Monday, October 23, 2006

Sweet language jumping:

The best thing about learning two close languages is that you can use your knowledge on one language to express yourself in the second, this is particularly helpful while writing but can be pretty embarrassing in oral expression as you start mixing accents and sometimes Englishing French words leading to a meaningless expression for example!

Now learning two radically different languages can be challenging, as it is impossible to use the words from one language to speak the other. However, it can be very fun, because you would find the same word in both languages but that have totally different meanings.

So here’s my majesty sharing some of my priceless knowledge!


This one’s a classic.

When we were in geometry class, we would learn about l’aire d’un carré, since we learn Math in French. The only problem’s that, in class, we only use French for the technical terms only. For example we would say:

Baddna Aire 3 cm2

Which could mean:

We need a surface of 3cm2


We need a 3cm2 Dick!

Yes my friends, air in Arabic means dick. Now in the Fus-ha it would be pronounced like Ayre with a “y” sound, but in the Lebanese dialect we’re too cool we say it Air. Our solution was to always say L’aire instead of just Aire but you know, mistakes are inevitable.

Of course, when someone goes abroad s/he uses an airplane, going through the airport first, with one of the companies Such as airFrance or I don’t know what. And we, the Lebanese, are too smug and too attached to our Occidental half, we can’t use the Arabic term: Khootoon Jawwiyyah……NOOOOOOOOOO that would be an insult to our sophistication. We have to say: Air. So from time to time you would hear someone say:

Ija Bi Air France

in normal days you would just understand:

He came with Air France

But when you’re slightly (or extremely) horny you would only understand:

He came in France’s Dick

Now this one poses little trouble to the Lebanese population since few people speak German around here. But it’s still interesting never the less. Apparently, Ähre means ear (like corn ear)I wonder if that can actually make sense, I mean think about it, the form’s the same, the purpose’s almost the same. Maybe Wheat and men have more in common than they would like to admit.


Nomad said...

funny :lol:

in french many prononciations look the same and the meaning is to find in the context, so we have to articulate and being logic :lol:

shlemazl said...

"He has a big corn" has only one meaning in several languages. It's not the agricultural one.

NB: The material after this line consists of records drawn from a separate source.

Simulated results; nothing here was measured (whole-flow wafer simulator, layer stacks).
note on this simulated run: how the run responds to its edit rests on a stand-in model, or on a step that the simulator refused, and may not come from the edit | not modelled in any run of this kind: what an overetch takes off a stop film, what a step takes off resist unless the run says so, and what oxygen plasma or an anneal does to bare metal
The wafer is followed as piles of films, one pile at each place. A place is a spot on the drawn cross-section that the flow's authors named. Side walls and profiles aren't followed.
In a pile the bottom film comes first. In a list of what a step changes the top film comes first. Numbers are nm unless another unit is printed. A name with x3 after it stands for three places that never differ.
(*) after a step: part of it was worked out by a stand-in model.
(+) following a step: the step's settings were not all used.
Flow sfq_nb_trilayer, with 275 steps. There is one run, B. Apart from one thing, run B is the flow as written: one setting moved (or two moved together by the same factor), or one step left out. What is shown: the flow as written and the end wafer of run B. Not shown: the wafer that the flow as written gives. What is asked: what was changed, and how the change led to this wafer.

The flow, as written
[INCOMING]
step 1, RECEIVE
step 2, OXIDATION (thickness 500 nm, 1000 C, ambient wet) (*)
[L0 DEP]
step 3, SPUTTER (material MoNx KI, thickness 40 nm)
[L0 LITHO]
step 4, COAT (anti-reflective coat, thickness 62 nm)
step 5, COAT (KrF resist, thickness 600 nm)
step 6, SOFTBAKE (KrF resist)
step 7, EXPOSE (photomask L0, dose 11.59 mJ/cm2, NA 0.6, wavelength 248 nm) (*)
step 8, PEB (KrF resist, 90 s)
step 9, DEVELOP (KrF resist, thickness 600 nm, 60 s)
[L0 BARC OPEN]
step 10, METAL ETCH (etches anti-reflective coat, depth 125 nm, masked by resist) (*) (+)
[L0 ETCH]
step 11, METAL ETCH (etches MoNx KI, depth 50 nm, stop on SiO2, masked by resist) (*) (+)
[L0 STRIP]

I have real trouble with Chinese names. I have never come across one that you can say without blushing from the prominent leaders Qiao Shit and Mao Dzedun (Mao Backside in Russian) to my current family doctor Jimin Hui (Jimin Pennis, very rude in Russian).

Another interesting example is that in Russian Nasrallah means "I shitted" when said by a female.

Jos said...

Very funny!

In class, we always used to comment on that 'air' thing. The funniest of all was when the teacher used to ask us to open the windows in class saying : "pour aérer la classe" (which means "to get some fresh air in", but we always understood it in a whole different meaning of course! lol)

You forgot to tell the 'kiss' word story too ;)

Einmal said...

lol jos: everything at the right time;)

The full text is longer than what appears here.